A Picture Is Worth A Thousand Words
When I was in elementary school I didn't have a lot of friends. I was quiet, not athletic, and blissfully ignorant. I was the definition of "nerd". I wore the pants thats you could zip off the bottoms and become shorts. I would wear the white socks half way up my shin. I had large round glasses, I was pudgy, I wore my Old Navy Tech Vest almost every day - yes I was that guy.
My favorite thing to do was to read. I would devour any book that I could lay my hands on. Harry Potter was by and large my favorite. I have easily read each of the books in the series over a dozen times. Not only did I like to read. But I was usually the teacher's pet and top of my class.
My less than desirable traits ostracized me from the guys (lack of interest or understanding in sports). My lack of athletic talent or body removed me from the interest list of any of the girls. Anyone that was left was then turned off by my teacher's pet qualities.
So I didn't have any friend. When you're ten years old and have five siblings, you don't really care. I was perfectly fine hanging out with my parents or my siblings and their friends.
Middle School hit though and I began to experience the angst of being a teenager. I desired friends. I desired to be accepted. I eventually made a ton of girl friends (girls that were friends). But it the back of my mind I sought and wanted to be with the guys. I wanted to feel like I mattered and I was important and that I had a life. Everyone at school at stories from the weekend and pictures of themselves and their friends on their binders and in their lockers and I had no one.

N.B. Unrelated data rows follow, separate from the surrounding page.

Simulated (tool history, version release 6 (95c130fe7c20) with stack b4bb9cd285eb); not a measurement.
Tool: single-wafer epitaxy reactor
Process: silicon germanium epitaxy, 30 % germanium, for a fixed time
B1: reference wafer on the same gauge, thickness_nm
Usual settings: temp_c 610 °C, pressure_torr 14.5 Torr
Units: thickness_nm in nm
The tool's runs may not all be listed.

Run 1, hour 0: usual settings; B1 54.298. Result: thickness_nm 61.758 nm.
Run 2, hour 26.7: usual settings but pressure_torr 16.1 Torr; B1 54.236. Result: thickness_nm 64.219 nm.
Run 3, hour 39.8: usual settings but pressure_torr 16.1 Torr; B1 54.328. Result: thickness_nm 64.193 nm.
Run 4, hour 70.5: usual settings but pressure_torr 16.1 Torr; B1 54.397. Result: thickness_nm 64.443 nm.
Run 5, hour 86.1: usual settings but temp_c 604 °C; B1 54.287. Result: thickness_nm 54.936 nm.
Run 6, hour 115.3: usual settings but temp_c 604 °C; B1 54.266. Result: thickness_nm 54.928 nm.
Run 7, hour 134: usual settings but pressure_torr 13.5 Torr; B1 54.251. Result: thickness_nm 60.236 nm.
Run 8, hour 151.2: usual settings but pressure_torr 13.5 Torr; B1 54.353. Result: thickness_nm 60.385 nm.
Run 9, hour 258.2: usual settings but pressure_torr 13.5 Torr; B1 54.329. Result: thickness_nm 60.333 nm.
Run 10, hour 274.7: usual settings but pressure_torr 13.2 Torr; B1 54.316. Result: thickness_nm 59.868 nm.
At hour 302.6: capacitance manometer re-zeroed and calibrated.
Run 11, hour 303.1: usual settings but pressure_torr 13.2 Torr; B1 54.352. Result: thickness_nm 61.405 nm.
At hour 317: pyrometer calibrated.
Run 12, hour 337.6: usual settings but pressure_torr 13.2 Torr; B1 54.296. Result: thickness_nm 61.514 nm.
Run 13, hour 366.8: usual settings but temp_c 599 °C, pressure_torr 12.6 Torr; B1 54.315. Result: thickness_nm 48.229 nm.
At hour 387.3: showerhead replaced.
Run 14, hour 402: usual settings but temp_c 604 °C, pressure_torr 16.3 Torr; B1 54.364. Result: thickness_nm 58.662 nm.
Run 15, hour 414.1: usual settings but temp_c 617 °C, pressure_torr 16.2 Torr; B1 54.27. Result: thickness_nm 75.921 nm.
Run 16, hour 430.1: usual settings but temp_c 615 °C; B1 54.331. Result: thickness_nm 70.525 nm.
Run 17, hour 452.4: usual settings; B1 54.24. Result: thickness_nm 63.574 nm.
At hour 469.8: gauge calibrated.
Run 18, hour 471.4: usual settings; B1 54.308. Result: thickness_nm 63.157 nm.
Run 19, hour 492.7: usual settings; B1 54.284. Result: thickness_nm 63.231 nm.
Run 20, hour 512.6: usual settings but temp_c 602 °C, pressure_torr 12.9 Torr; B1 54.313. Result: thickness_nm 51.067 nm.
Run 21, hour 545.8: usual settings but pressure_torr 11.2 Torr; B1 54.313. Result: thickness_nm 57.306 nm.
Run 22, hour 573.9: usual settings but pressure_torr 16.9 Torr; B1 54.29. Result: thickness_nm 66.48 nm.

Fast forward ten years to my Senior year of college. I have a ton of friends. Now mostly guys. I gave up trying to fit in a long time ago. I just behave as GMSW since there is no one else out there that is me. My friends love me and accept me. My body is in way better shape (not like it was in High School since I was a swimmer, but better than Middle School). I dress exquisitely well (I actually won best dressed in High School). I'm successful and I would say popular on the superficial level, but I keep my number of close friends really small.
I still carry with me the insecurities of having no friends from when I was younger, so I've acquired the habit of taking a lot of pictures. Pictures seem to be tangible proof to my older self that I have friends, I have a life and that people like me.
Pictures are interesting though. When one looks back at a picture, one never thinks back to bad times. A picture only brings back the good and the positive memories. Though sometimes those memories are painful because a relationship has ended since the picture and you really miss the person.
I've been reflecting over relationships I have in my life currently and going through pictures. Some bring happiness, others bring back pain, others bring back regret, others make me nostalgic.
A picture is worth a thousand words. What story will your pictures tell?